As The Government Cracks Down On Napping Air Traffic Controllers, A Former Controller (And Former Napper) Talks Back

As The Government Cracks Down On Napping Air Traffic Controllers, A Former Controller (And Former Napper) Talks Back

In the opening paragraphs of "Something's Got to Give," Darcy Frey's classic 1996 profile of air traffic controllers, a team of controllers sit in a darkened operations room on Long Island, cursing and twitching "like a gathering of Tourette sufferers."

One controller "sinks his teeth into his cuticles." Another pumps his leg like "a pneumatic drill." People tend to think of air traffic control as a sedentary job, but Frey found plenty of action to enliven his prose. If you were to change a few nouns the passage would read like something from a pulp novel: "The controller rose from his chair with an animal scream, burst into a sweat and began tearing off his shirt."

Fifteen years later, journalists are once again chronicling the activities of air controllers. This time, though, it isn't the controllers' propensity to jump out of chairs that's brought them a flurry of attention, but their propensity to nap in them.

It started last month, when a controller at the Reagan National Airport in D.C. fell asleep while on duty, forcing two pilots to land jetliners unassisted. That incident alerted the public to the disturbing fact that controllers have been napping on the job, prompting the Federal Aviation Administration to add a second controller to the midnight shift at some facilities, and leading to last week's resignation of the Federal Aviation Administration official in charge of the air traffic control system.

As it turns out, controller fatigue is nothing new. It was an issue even back in 1996, when Frey reported that frenzied scene. In fact, the insane levels of energy and endurance demanded by rush-hour shifts like the one Frey observed go a long way toward explaining why controllers are so worn out by the time their midnight shift comes around. Had Frey set his story late at night, he might have witnessed a scene similar to the one that took place last week in Miami, when a controller told on his colleague for dozing off -- the seventh such incident reported to the FAA this year.

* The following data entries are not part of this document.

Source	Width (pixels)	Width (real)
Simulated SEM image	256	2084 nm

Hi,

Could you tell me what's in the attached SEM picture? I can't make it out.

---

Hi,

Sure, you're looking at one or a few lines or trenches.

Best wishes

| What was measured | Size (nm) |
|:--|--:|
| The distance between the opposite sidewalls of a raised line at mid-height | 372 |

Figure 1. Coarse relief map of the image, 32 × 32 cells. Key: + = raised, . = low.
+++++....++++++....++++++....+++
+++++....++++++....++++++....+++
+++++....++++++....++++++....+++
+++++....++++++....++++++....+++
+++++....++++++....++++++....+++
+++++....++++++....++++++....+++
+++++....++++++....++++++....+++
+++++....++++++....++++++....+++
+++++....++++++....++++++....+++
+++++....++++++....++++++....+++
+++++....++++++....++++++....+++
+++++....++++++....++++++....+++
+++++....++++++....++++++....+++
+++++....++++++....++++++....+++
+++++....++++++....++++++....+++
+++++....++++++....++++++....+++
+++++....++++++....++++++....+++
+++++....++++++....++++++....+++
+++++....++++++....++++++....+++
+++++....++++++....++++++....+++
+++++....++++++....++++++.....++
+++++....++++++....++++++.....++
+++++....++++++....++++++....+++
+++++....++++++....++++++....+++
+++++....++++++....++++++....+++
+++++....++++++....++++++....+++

On Sunday, Secretary of Transportation Ray LaHood told Fox News that changes to the system were underway. To begin with, controllers would get an extra hour of sleep between consecutive day and night shifts. Yet, when LaHood was asked whether he'd consider taking a cue from countries like Germany and Canada, where controllers are allowed to take naps during their scheduled breaks, LaHood put his foot down.

"On my watch, controllers will not be paid to take naps," he said. "We're not going to allow that."

LaHood's anti-nap stance brought a swift rebuke from some air-traffic insiders, including Bill Voss, the president of the Virginia-based Flight Safety Foundation. LaHood's statement made it clear that "politics are still the No. 1 priority in Washington," Voss remarked. "Public safety is second."

The government should condone napping in order to better regulate it, Voss argued in an interview with The Huffington Post. Napping has been tolerated in the business for decades, he said, "to the point of becoming almost normal on the shifts."

By refusing to provide controllers with specific times in which naps are sanctioned, Voss said, the government is inviting unintentional naps on the job.

Now, with the FAA ramping up enforcement of anti-napping rules, "we're going to pay managers overtime to check the break room and make sure they're watching infomercials instead of resting," Voss said. "That doesn't do much for the work environment."

In his 1996 article, Frey wrote of the controllers' work environment: "As soon as they sit down at the scopes, they are at the mercy of lousy equipment, absent-minded pilots, reckless colleagues, bad weather or maybe just the traffic getting heavier and heavier, like a hand constantly pushing at them from behind."

A lot of pressure -- but napping, at least, provided some relief. A former controller himself, Bill Voss said that when he started the job in 1982, napping during breaks was so commonplace that "nobody made anything of it." Asked whether he himself resorted to napping, he replied, "I'm sure I must have at some point. What you did on your break was nobody's business."